Sunday, August 27, 2017

New p-Value Thresholds for Statistical Significance

This is presently among the hottest topics / discussions / developments in statistics.  Seriously.  Just look at the abstract and dozens of distinguished authors of the paper below, which is forthcoming in one of the world's leading science outlets, Nature Human Behavior.

Of course data mining, or overfitting, or whatever you want to call it, has always been a problem, which has always warranted strong and healthy skepticism regarding alleged "new discoveries".  But the whole point of examining p-values is to AVOID anchoring on arbitrary significance thresholds, whether the old magic .05 or the newly-proposed magic .005.  Just report the p-value, and let people decide for themselves how they feel.  Why obsess over asterisks, and whether/when to put them next to things?

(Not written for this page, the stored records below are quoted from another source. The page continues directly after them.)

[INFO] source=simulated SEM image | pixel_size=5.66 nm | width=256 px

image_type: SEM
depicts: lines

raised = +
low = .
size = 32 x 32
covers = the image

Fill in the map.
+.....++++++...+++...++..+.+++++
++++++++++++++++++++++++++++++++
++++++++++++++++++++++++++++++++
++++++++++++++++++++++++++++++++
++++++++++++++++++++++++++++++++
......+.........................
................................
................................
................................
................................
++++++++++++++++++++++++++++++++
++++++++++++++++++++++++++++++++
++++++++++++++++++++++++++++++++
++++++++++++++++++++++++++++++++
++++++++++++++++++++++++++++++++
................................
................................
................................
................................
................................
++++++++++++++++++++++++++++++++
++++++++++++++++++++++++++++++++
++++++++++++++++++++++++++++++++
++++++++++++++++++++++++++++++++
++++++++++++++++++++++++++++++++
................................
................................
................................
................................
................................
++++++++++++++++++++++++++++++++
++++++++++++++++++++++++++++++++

Reading the paper, which I had not done before writing the paragraph above (there's largely no need, as the wonderfully concise abstract says it all), I see that it anticipates my objection at the end of a section entitled "potential objections":
Changing the significance threshold is a distraction from the real solution, which is to replace null hypothesis significance testing (and bright-line thresholds) with more focus on effect sizes and confidence intervals, treating the P-value as a continuous measure, and/or a Bayesian method.
Here here! Marvelously well put.

The paper offers only a feeble refutation of that "potential" objection:
Many of us agree that there are better approaches to statistical analyses than null hypothesis significance testing, but as yet there is no consensus regarding the appropriate choice of replacement. ... Even after the significance threshold is changed, many of us will continue to advocate for alternatives to null hypothesis significance testing. 
I'm all for advocating alternatives to significance testing.  That's important and helpful.  As for continuing to promulgate significance testing with magic significance thresholds, whether .05 or .005, well, you can decide for yourself.

Redefine Statistical Significance
By:Daniel Benjamin ; James Berger ; Magnus Johannesson ; Brian Nosek ; E. Wagenmakers ; Richard Berk ; Kenneth Bollen ; Bjorn Brembs ; Lawrence Brown ; Colin Camerer ; David Cesarini ; Christopher Chambers ; Merlise Clyde ; Thomas Cook ; Paul De Boeck ; Zoltan Dienes ; Anna Dreber ; Kenny Easwaran ; Charles Efferson ; Ernst Fehr ; Fiona Fidler ; Andy Field ; Malcom Forster ; Edward George ; Tarun Ramadorai ; Richard Gonzalez ; Steven Goodman ; Edwin Green ; Donald Green ; Anthony Greenwald ; Jarrod Hadfield ; Larry Hedges ; Leonhard Held ; Teck Hau Ho ; Herbert Hoijtink ; James Jones ; Daniel Hruschka ; Kosuke Imai ; Guido Imbens ; John Ioannidis ; Minjeong Jeon ; Michael Kirchler ; David Laibson ; John List ; Roderick Little ; Arthur Lupia ; Edouard Machery ; Scott MaxwellMichael McCarthy ; Don Moore ; Stephen Morgan ; Marcus Munafo ; Shinichi Nakagawa ; Brendan Nyhan ; Timothy Parker ; Luis PericchiMarco Perugini ; Jeff Rouder ; Judith Rousseau ; Victoria Savalei ; Felix Schonbrodt ; Thomas Sellke ; Betsy Sinclair ; Dustin TingleyTrisha Zandt ; Simine Vazire ; Duncan WattsChristopher Winship ; Robert Wolpert ; Yu XieCristobal Young ; Jonathan Zinman ; Valen Johnson

We propose to change the default P-value threshold for statistical significance for claims of new discoveries from 0.05 to 0.005.